Linear Programming in R – What If

In the last post, we did the optimisation of a product line and found that:
The maximum profit is 1880, and the optimal production quantities are alpha = 24 and beta = 16.

Now, a question can arise:
What if we change the objective or the constraints by a little? In other words, how sensitive is the solution to changes in the situation?

One way is to rerun the program with a different coefficient. Let us change alpha’s profit (per kg) from 45 to 47 and see what happens.

library(lpSolve)
f.obj <- c(47, 50)
f.con <- matrix (c(500, 500, 750, 625, 150, 100, 200, 300, 1, 0, 0, 1), nrow = 6, byrow = TRUE)
f.dir <- c("<=", "<=")
f.rhs <- c(20000, 42000, 10400, 9600, 50, 30)

results <- lp ("max", f.obj, f.con, f.dir, f.rhs)
results
results$solution
Success: the objective function is 1928 
24 16

The maximum profit changes to 1928, but the optimal production quantities remain at (24, 16).

What about making it 50? Now, quantities change to (40,0) – produce only alpha!

Rather than making changes manually, the lp function can do it for us using the attribute compute.sens = TRUE . We then use results$sens.coef.from and results1$sens.coef.to to get the range of coefficients.
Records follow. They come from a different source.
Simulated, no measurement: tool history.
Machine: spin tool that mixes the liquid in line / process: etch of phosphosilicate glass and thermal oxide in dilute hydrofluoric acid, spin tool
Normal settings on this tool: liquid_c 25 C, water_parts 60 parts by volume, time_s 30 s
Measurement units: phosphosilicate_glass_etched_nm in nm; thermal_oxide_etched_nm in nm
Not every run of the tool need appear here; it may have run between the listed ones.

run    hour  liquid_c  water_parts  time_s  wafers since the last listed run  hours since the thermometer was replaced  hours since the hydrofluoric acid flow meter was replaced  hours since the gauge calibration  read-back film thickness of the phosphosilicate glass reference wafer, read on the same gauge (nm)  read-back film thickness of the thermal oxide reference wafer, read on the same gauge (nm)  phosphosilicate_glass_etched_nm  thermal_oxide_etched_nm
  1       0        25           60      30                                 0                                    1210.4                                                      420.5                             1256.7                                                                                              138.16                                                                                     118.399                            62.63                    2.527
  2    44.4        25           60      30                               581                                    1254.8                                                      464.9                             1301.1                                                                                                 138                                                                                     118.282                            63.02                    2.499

results <- lp ("max", f.obj, f.con, f.dir, f.rhs, compute.sens=TRUE)
results1$sens.coef.from
results1$sens.coef.to
33.33333 45.00000
50.0 67.5

The solution is optimal as long as the coefficient on X1 stays between [33.33 and 50].
The solution is optimal if the coefficient on X2 is between [45 and 67.5].
Note that you only change one coefficient at a time in sensitivity calculations.